As I was conducting my research on the enterprise chat segment of the collaboration and communication market, I reviewed a number of products in that space. What struck me most was the simplicity of the products. Not that the code wasn’t complex – a lot of what these products do required extensive engineering – but I was impressed by how simple and clean the user experience was. Most of these product were highly intuitive. They were designed to be easy to understand and easy to use. Honestly, the learning curve on these products was negligible.

This is a primary example where the user experience trumps the temptation to pile on feature after feature. This is a common tendency in software design. In an attempt to differentiate from other products in a market segment, companies add more and more features to a product until it no longer resembles the original intent of the designers. Software that once solved a simple but important set of problems for end-users becomes a tangled mess of rarely used features. Instead of true innovation, software companies enter into a type of arms race with each copying the so-called “best” features of their competitors and adding more obscure features that the others feel compelled to copy.

That’s not to say that there isn’t room for innovative features. Enterprise chat products have unique features that address certain types of customers and their use cases. At present, vendors haven’t allowed added features to drown out the core set of characteristics that make enterprise chat useful in the first place including ease-of-use.
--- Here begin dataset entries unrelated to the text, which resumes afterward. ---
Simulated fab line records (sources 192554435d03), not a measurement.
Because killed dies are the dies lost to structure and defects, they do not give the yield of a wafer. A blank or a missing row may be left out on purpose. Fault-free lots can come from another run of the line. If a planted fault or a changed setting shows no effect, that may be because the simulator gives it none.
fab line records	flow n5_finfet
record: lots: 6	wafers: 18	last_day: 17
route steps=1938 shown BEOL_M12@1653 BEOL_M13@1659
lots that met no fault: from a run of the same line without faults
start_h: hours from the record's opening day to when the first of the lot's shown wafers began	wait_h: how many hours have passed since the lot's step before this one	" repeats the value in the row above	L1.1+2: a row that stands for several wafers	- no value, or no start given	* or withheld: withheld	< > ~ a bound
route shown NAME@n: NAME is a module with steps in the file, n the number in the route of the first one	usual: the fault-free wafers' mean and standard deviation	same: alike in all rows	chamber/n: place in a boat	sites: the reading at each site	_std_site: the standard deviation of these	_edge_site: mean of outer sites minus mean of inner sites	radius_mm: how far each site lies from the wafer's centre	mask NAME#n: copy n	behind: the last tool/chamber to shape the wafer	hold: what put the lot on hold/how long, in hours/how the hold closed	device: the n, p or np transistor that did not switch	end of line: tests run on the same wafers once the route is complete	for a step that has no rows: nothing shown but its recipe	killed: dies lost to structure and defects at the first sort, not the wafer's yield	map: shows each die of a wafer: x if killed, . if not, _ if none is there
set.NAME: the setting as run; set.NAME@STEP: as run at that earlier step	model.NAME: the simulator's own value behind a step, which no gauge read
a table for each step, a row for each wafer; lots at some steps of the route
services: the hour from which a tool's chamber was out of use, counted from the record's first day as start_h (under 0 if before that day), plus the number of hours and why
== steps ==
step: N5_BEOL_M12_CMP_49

Given the number of companies in the space, it is likely that eventually they too will enter into a features arms race. The need to compete on features rather than whole product (pricing, service, delivery options, etc.) is too compelling. If this does happen, it will be dripping with irony since these products are exploiting the feature bloat in current communications and collaboration products. This is already happening in the consumer space where products such as Facebook Messenger is “evolving” into a gaming and payments platform and its competitors are following suit. Pretty soon, consumer chat products will drift far enough away from what made people want to use it in the first place that their original purpose be undetectable.

There is still time for enterprise chat companies to sidestep this problem. They can consider line extensions and complimentary products, leaving the core chat products alone. There is room for some well-chosen features that enhance the user experience and make IT admins happy. Other than that, enterprise chat vendors should leave a good thing alone.